This, critics affirm, was written when Psameticus was king of Egypt. He reigned from 663 to 609 B.C.

33. “Neither shalt thou set thee up any image [pillar]” (Deut. xvi, 22).

This proves the late origin of the Pentateuch, or at least of Deuteronomy. Isaiah (xix, 19) instructs them to do the very thing which they are here forbidden to do, and as he would not have advised a violation of the law it is evident that this statute could not have existed in his time. Isaiah died about 750 years after Moses died.

34. The worship of the sun, moon, and stars by the Jews, is mentioned and condemned (Deut. iv, 19; xvii, 3). This nature worship was adopted by them in the reign of Manasseh, 800 years after Moses.
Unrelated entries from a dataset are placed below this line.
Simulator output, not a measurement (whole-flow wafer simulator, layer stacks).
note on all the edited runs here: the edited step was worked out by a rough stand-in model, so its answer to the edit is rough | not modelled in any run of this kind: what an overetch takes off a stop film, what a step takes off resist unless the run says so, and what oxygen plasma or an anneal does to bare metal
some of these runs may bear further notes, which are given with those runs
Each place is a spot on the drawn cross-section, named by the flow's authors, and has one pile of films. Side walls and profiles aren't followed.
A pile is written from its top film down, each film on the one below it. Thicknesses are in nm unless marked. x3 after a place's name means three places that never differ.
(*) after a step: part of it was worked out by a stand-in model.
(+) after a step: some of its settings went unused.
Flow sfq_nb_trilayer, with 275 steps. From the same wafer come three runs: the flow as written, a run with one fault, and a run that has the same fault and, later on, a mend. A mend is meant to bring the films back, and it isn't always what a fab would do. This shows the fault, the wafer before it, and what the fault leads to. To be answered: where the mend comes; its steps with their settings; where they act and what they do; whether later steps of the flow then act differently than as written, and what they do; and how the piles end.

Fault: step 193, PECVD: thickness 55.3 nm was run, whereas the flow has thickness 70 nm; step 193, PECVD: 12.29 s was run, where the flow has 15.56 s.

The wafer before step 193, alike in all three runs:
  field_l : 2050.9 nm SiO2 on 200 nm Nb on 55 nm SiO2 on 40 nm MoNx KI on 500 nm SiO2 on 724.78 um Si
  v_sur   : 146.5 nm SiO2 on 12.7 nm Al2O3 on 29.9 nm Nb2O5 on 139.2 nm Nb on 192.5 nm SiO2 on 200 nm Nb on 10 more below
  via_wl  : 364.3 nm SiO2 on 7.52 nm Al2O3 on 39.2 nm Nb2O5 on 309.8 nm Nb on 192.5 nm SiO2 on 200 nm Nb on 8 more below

35. “Wherefore it is said in the book of the Wars of the Lord, what he did in the Red Sea, and in the brooks of Arnon” (Num. xxi, 14).

The author of the Pentateuch here cites a book older than the Pentateuch, which gives an account of the journeyings of the Israelites from Egypt to Moab—from the Exodus to the end of Moses’ career.

36. “And thou shalt write upon the stones all the words of this law very plainly” (Deut. xxvii, 8).

“And he [Joshua] wrote there upon the stones a copy of the law of Moses” (Josh. viii, 32).

Christians affirm that the Law of Moses and the Pentateuch are one. That this Law of Moses was not the one hundred and fifty thousand words of the Pentateuch is shown by the fact that after the death of Moses it was all engraved upon a stone altar.

37. “Now the man Moses was very meek, above all the men which were upon the face of the earth” (Num. xii, 3).